MEDIA mogul Sam Goldwyn once said: “A verbal contract isn’t worth the paper it’s written on.” By all accounts, Boris Johnson and his Rottweiler political assistant, Dominic Cummings, have much the same view of the British constitution.

They plan to take full advantage of the fact that the British constitution is unwritten.

One of its main flaws is that so much of it is based on convention. That is, it is grounded on the notion that we are all “good chaps” and a government in power will obey certain procedures or conventions, even though they are not strictly obliged to do so, provided the opposition do likewise when it is their turn to govern.

But now we are in a very different and dangerous situation, where the party in power intends to behave how it likes, regardless of what might have been deemed proper or improper in the past.

As Dr Andrew Blick and Peter Hennessy of the Constitution Society point out in their recent paper, Brexit And The Melting Of The British Constitution, pretty much everything is up for grabs.

They list the following areas that need attention: collective responsibility; the civil service; executive–parliament relations; the people and the constitution; political parties and the constitution; and the monarchy.

In their view, “the British Constitution seems to be in a more molten condition now than it has been at any other point in anyone’s lifetime. The experience of Brexit has raised or reopened a host of questions”.

In terms of the civil service, they are concerned that “there are signs that the existing model has been under pressure for some time’’. But Brexit could produce a different level of intensity of pressure. Brexit has demonstrated a danger of individual career officials being targeted for personal criticism.

They worry, too, about threats to the underlying principle of civil service impartiality, including open, competitive recruitment and promotion on merit.

And they are concerned that ministers might intervene more directly in appointments and import favoured candidates from outside.

This takes us back neatly to Rottweiler Cummings, for whom one suspects none of the above constitutional niceties mean much. Last week, the Financial Times reported that “Mr Johnson’s adviser, Dominic Cummings, says the prime minister could call an election before October 31 but hold it after that date, while in the meantime doing nothing to stop the UK leaving the EU on Halloween. That would tear up constitutional convention”.

The response from Brexiteers is that convention doesn’t matter. But that works both ways. The UK does not have a written constitution, but our system depends on political leaders respecting unwritten rules. If the Tory radicals rip up the rules, so can the opposition.

If Johnson were to press ahead, he would be plunging the country into a constitutional crisis.”

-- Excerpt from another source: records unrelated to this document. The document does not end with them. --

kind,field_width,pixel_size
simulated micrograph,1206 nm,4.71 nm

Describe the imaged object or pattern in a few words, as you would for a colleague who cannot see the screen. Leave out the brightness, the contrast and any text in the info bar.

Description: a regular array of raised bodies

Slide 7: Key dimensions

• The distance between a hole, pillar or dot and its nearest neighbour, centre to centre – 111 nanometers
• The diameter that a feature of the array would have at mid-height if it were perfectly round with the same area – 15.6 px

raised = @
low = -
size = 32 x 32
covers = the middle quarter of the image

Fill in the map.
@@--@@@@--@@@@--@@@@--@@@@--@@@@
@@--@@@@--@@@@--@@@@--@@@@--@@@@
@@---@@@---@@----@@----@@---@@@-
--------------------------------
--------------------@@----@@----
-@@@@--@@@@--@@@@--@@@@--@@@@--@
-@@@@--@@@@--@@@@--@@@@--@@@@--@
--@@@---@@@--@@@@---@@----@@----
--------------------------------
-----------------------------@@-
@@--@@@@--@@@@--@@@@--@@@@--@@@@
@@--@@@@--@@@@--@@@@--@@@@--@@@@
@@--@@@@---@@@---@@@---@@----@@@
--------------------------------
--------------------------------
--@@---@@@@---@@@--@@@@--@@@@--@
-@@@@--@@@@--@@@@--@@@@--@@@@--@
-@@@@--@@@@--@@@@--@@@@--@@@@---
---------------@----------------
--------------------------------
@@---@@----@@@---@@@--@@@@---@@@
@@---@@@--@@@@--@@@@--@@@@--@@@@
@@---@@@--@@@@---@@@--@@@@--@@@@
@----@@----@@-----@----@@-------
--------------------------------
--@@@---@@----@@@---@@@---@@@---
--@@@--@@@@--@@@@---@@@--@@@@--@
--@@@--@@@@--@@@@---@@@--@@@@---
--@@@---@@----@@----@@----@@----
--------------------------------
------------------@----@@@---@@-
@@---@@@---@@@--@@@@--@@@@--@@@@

Almost daily there are reports in the media of yet another “constitutional crisis”. And each new “constitutional crisis” is followed by a range of opinions vainly trying to construe the extent of this crisis. What is noteworthy in all of this analysis is how rarely two opinions are the same. But how can it be otherwise? How can anyone provide a definitive answer when the subject material is spread over countless ancient documents and half-digested conventions?

This column has counselled that any new Scottish state needs to protect its values and principles in a written constitution. And we have pointed to failed states, whose failure in large part was made possible by the absence of constitutional constraints on government actions.

While we await the Scottish Government’s intentions, we may be about to see all too graphically what happens when a British government exploits the exceptionally vague constitutional controls in the UK.

Remember, the unwritten British constitution can be expressed in one sentence. It is whatever the government of the day – with a working majority – says it is. The government can literally make it up as it goes along. Witness the extraordinary efforts made to keep the DUP on board.

To sum up, by all reasonable measures that apply in other countries, the British Constitution is an oxymoron – a contradiction in terms.

Here is your reality: Brexit is happening in a country with winner-takes-all elections and no written constitution, where all our democratic and human rights depend solely on the goodwill, self-restraint, moderation and moral responsibility of the party of government.

Given that, I will ask you to discern how much “goodwill”, “self-restraint”, “moderation” and “moral responsibility” the UK Government has shown in its recent dealings

with Scotland. Precious little, most would say.

We may have seen only the tip of the constitutional iceberg the UK is heading towards. The British Constitution may be well on its way to becoming a Brutish Constitution.